Italy’s ruling parties will not form joint EU elections list

Italy’s ruling parties will not form joint EU elections list | INFBusiness.com

Italy’s ruling right-wing political parties – Fratelli d’Italia (ECR), Forza Italia (EPP), Lega (ID) – will not present a joint list of candidates for the 2024 European elections, even though this may have helped tip the balance in their favour.

“There is no chance that this pattern will be replicated in Italy. With Lega and Forza Italia, we have a strong and stable government alliance, but at the European elections, everyone will present themselves with their list”, MEP Carlo Fidanza, head of the delegation of Prime Minister Giorgia Meloni’s Fratelli d’Italia party in the European Parliament, told Euractiv.

“The plurality of political offerings has always been an asset of the Italian centre-right. The choice of our ODS partners and EPP-area parties responds to a national logic”, he added, commenting on the choice made in the Czech Republic, where Prime Minister Petr Fiala (ODS/ECR) on Friday announced the understanding found with the EPP government allies.

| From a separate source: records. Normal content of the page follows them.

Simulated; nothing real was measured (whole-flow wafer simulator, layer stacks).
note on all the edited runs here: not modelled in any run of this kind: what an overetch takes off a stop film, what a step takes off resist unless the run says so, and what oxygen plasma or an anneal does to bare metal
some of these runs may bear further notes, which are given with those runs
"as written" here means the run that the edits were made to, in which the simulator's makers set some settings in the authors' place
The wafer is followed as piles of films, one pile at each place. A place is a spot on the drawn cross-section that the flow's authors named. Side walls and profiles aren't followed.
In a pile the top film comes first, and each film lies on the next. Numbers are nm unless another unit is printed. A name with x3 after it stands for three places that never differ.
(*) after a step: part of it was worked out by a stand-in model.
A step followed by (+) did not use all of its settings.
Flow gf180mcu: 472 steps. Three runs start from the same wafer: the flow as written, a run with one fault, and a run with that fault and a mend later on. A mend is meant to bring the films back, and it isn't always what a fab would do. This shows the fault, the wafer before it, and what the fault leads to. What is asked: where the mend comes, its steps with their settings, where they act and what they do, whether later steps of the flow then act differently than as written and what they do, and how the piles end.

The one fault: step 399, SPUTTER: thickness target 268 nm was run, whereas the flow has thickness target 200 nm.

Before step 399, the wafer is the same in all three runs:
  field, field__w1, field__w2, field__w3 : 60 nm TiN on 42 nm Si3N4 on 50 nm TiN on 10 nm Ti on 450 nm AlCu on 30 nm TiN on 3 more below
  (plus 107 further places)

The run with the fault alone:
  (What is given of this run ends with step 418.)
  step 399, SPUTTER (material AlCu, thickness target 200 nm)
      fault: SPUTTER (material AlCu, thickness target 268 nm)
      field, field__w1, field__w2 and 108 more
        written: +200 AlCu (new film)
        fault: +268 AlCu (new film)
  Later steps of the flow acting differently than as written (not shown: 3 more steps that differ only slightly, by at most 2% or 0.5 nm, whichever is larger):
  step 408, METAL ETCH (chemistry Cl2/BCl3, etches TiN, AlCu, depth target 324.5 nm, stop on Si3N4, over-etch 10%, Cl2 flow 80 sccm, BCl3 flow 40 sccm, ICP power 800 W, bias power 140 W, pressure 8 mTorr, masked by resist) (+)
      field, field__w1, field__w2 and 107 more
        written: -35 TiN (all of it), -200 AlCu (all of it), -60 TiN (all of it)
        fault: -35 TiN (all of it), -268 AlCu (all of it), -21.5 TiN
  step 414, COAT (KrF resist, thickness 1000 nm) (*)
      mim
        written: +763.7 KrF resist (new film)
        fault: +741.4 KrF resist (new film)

As previously reported by Euractiv, Meloni’s Fratelli d’Italia aspires to build “common paths” with the right-wing parties in Europe to obtain a majority in Brussels that veers to the right but without the groups uniting. According to Fidanza, they must remain distinct “with their identities and specificities of which they are jealous guardians”.

But an alliance between the ECR and the EPP – to which Fratelli d’Italia and Forza Italia respectively belong – would not be enough to form a majority, despite growing support, even with the contribution of ID, to which Lega belongs.

To even aspire to cooperation with the EPP group, according to an EPP official, parties need to be pro-European, pro-legal state and pro-Ukraine – conditions that were recently met by Fratelli d’Italia but only partially by Lega, which still holds Eurosceptic positions.

However, one ECR party that does not meet these conditions is the Polish Law and Justice (PiS) party, which has been accused of influencing the functioning of the judiciary and media freedom in Poland. But PiS’s defeat in the last national elections has no direct consequences for the ECR group, which Meloni chairs, Fidanza added.

“PiS remains an important pillar of our political family with which we share the goal of building an even wider conservative area starting with the next European elections”, Fidanza told Euractiv.

“No Polish government has ever won a third term, and after eight years of uninterrupted government, it is normal to pay for a bit of electorate fatigue, especially in such difficult years for everyone and Poland. We will see if Tusk can form a solid governing coalition: it is one thing to unite in demonising the opponent, quite another to govern with such different positions”, he added.